Markets
The core bond yield slide finally halted on Friday, with some help of the technical charts. The US 10y yield (+6.1 bps) for example touched and then rebounded off 3.42% which marks both the December lows and the 50% retracement of the August-October yield rally. Other yields moved 7.5-8.9 bps higher in the 2y-5y bucket and 3.4 bps at the longest maturity. German yields only rose between 0.9 and 3.4 bps but that’s hiding intraday moves of more than 7 bps. Despite the (US) yield advance, Wall Street erased a 1% opening drop to go into the long weekend 0.3-0.71% higher. This was supported by the U. of Michigan consumer confidence. The series improved more than expected, both in terms of the current assessment and future expectations. In addition, inflation expectations for the year ahead fell from 4.4% to 4%. The upbeat sentiment also weighed on the dollar. The greenback was looking for a bottom in European dealings but eventually closed mixed, at best. EUR/USD stabilized near a nine-month high above 1.08. The trade-weighted index lost another support level at 102.34 (62% retracement of the 2022 rally). The Japanese yen continued to outperform all major peers on speculation the BoJ will deliver more policy tweaks at its meeting this Wednesday. USD/JPY tumbled from 129.25 to 127.87. Sterling recovered a tad. Production figures were a mixed bag but perhaps the currency finally took comfort from the EU and UK planning to settle the NI protocol dispute this week once and for all. EUR/GBP ended the week at 0.8857.

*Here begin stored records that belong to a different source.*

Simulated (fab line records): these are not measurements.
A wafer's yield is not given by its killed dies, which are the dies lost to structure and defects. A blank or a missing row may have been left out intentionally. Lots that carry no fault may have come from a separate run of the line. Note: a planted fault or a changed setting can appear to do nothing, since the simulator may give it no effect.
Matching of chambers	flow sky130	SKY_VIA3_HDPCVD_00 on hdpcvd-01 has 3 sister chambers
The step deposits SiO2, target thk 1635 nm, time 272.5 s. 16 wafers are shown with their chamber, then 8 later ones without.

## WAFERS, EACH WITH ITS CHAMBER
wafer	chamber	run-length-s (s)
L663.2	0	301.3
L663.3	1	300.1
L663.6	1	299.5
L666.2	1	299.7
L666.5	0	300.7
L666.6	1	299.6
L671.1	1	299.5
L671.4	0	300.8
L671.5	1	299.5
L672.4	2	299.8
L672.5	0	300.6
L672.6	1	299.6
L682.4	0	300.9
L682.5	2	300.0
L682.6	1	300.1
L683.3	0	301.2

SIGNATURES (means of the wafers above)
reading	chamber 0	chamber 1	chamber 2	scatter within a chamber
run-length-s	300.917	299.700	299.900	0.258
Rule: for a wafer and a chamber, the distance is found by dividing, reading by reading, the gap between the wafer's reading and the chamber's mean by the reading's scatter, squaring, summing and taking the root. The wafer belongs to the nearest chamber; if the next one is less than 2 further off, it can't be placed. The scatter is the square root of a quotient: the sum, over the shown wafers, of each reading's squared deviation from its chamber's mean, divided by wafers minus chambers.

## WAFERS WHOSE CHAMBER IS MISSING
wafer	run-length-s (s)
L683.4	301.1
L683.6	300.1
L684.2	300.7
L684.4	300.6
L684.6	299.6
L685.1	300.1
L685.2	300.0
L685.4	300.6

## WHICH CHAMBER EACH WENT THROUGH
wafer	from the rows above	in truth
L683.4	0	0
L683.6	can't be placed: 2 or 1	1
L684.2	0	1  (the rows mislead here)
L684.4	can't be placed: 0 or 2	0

Asian stocks this morning trade mostly in the green, with the exception of Japan. The BoJ meeting remains talk of the town. Japan’s 10y yield again climbs beyond the 0.5% cap, renewing pressure on the central bank to intervene. The Japanese yen takes a breather today though. China’s PBOC has injected less cash via policy loans than expected this morning while keeping the rate unchanged. The country celebrates the Lunar New Year holidays next week and funding demand typically rises going into this period. US financial markets (bonds and equities) are closed for Martin Luther King Jr. Day today. This means a slow start of the week, especially with no important economic data scheduled for release in Europe. The US dollar currently trades in the defensive. We have no reasons to assume a sudden comeback of the greenback today. Next resistance in EUR/USD is located at 1.0942. Support for DXY kicks in at 101.297 (May 2022 correction low). Worth mentioning is the start of the World Economic Forum in Davos today. The gathering of world’s political and business elite runs through January 20.
News Headlines
Rating agency Fitch on Friday affirmed the Polish A credit rating with a stable outlook. It reflects the country’s diversified economy, its fairly sound macroeconomic framework supported by its EU membership and its slightly lower public debt levels in comparison with rated peers. This is balanced against lower governance indicators and income levels than the ‘A’ medians. Fitch expects Polish growth to slow from 5.7% last year to 1.1% this year, before rebounding to 2.6% in 2024. Inflation is set to average 15.5% over 2023, up from 14.3% in 2022. It is only forecasted to return to 7.7% in 2024, leaving no scope for the NBP to engage on an easing cycle. The Polish budget deficit is expected to widen to 5% of GDP this year, up from 3% in 2022 and before returning to that level in 2024. Debt metrics should put the debt ratio back on a modest downward trajectory in 2023-2024 after reaching 50.4% in 2022. The Polish zloty for almost three months now, is holding an extremely narrow range between 4.65 and 4.70.
US Treasury Secretary Yellen in a letter to Republican House majority speaker McCarthy informed him that from January 19 onwards, will begin taking special accounting measures to avoid breaching the US debt limit. Currently, US debt subject to the limit sits around $78bn below it ($31.4tn). Yellen said that it is unlikely that cash and extraordinary measures will be exhausted before early June with analysts guesstimating that the Treasury will run out of cash around August without boost to the debt ceiling. This could trigger a lengthy stalemate in split Congress with Republicans demanding spending cuts as a quid pro quo for raising the ceiling with Democrats rejecting such hostile-taking maneuvers and demanding a straight-forward increase to be able to honor previous political commitments.